On 02/07/2014 20:28, Pedro Teixeira wrote:
Hi Ethan,
The thing here is that some of the bad blocks ( if not all ) that are
giving read errors are not on the bad blocks list.
Are you sure? Please note that the offset is a complex topic because an
offset given by fsck will be a sector offset in the md0 sense, while the
device badblock list contains offset in the device sense, which means
that to convert one onto the other you have to divide, or multiply, by
the number of data disks, approximately, and handle the remainder
manually also considering the problem of the rotating parity. Not
simple. Is this the computation that you did?
Specifically, the ones that show up when doing a fsck are not on any
drive. For these sectors fsck tries to re-write then and md still
throws an error but they are not added to the list.
Not "added" but "removed". Writing to a bad block should create valid
content so they should be removed from the list. If they don't then
indeed there is probably a bug in the MD code, see my previous post.

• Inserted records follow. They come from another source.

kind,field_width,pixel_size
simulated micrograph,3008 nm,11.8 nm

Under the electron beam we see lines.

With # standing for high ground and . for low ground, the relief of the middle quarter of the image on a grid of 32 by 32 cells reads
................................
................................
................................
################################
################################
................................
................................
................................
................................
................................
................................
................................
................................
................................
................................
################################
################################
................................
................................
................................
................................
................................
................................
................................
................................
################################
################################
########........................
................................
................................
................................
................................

I replaced sdm with a new disk. this was one that had a bunch or bad
blocks reported by md, and after finishing the rebuild ( with no
errors at all ) the --examine-badblocks still gives me the exact same
list of errors. I would expect that replacing the disk by a new one
would clear the errors.
This is the correct behaviour by design.
Source disks did not have valid content in those positions, so good data
cannot be created from nothing. Badblocks will be replicated onto the
new disk.
"Bad" here is more a synonym of "containing invalid data", not really
"unreadable surface".
as I know the disks are good, is there any way of reseting the bad
blocks list without destroying the filesystem?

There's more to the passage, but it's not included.